Understanding reaction mechanisms is essential for the development of better catalysts. However, this is difficult to achieve for heterogeneous catalysts. Up until recently, only infrared (IR) spectroscopic techniques were used to elucidate the structure of catalyst surfaces.

Since then, more advanced X-ray absorption techniques have been used. These X-ray methods are able to excite electrons at the near-edge (X-ray absorption near edge structure, XANES) or the extended edge (extended X-ray absorption fine structure, EXAFS) of the electron ionization potential, which can give information about the structure of the material. However, resolution remains an unsolved issue, since only low energy beams can be used for techniques such as XANES.
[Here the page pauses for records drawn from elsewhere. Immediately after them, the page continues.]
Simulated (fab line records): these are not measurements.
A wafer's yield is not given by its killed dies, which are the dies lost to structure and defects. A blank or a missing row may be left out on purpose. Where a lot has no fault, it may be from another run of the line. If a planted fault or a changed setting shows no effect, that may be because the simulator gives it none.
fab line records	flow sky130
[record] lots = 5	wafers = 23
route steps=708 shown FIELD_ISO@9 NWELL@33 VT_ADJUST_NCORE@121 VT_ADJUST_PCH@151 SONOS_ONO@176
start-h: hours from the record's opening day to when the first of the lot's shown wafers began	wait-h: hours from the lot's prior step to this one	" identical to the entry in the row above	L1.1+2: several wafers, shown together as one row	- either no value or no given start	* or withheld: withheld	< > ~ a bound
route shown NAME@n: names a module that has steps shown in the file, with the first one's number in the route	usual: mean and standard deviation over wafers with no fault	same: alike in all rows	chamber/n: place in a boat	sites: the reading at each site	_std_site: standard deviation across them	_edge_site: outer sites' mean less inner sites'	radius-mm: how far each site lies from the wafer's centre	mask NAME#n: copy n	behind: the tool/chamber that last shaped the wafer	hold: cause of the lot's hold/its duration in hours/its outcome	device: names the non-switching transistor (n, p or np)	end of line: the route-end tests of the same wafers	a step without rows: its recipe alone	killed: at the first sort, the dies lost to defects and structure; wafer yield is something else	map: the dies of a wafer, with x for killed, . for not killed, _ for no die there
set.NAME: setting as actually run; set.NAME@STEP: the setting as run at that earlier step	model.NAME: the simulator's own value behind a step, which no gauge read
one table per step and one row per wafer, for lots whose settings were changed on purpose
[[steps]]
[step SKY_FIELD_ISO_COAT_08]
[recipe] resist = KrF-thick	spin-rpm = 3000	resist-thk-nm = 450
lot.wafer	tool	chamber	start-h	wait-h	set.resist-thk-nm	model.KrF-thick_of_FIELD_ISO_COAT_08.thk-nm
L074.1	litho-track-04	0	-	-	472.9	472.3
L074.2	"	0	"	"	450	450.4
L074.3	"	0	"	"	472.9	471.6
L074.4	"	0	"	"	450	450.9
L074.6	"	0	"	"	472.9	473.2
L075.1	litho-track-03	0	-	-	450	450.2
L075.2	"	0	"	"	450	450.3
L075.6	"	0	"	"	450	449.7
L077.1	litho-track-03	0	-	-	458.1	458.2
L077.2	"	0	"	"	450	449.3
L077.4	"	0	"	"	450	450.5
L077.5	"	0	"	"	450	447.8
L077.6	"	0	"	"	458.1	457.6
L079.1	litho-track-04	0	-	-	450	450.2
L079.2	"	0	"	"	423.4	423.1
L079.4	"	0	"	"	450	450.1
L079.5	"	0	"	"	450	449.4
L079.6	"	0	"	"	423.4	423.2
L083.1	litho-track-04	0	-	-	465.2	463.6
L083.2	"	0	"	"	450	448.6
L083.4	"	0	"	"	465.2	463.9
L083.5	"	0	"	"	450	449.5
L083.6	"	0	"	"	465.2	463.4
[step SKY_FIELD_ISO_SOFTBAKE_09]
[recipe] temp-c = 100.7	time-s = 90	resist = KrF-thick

David A. Dixon, University of Alabama, Tuscaloosa, USA, Simon R. Bare, Stanford Synchrotron Radiation Lightsource, SLAC National Accelerator Laboratory, Menlo Park, CA, USA, Bruce C. Gates, University of California, Davis, USA, and colleagues have found a solution to this problem. High-energy-resolution fluorescence detection (HERFD) allows a high-energy resolution to be used in the XANES excitation region. The team used the method to characterize ethylene and CO coordinated to an iridium complex on the surface of both MgO and zeolite supports.

The technique was able to detect a transition at the Ir L_III edge in the XANES region, thereby allowing the exchange of ethylene for CO to be confirmed in better resolution than typical XANES. According to the researchers, the approach could prove to be a powerful technique for catalyst characterization in the future.

• High-Energy-Resolution X-ray Absorption Spectroscopy for Identification of Reactive Surface Species on Supported Single-Site Iridium Catalysts,
  Adam S. Hoffman, Dimosthenis Sokaras, Shengjie Zhang, Louise M. Debefve, Chia-Yu Fang, Alessandro Gallo, Thomas Kroll, David A. Dixon, Simon R. Bare, Bruce C. Gates,
  Chem. Eur. J. 2017.
  DOI: 10.1002/chem.201701459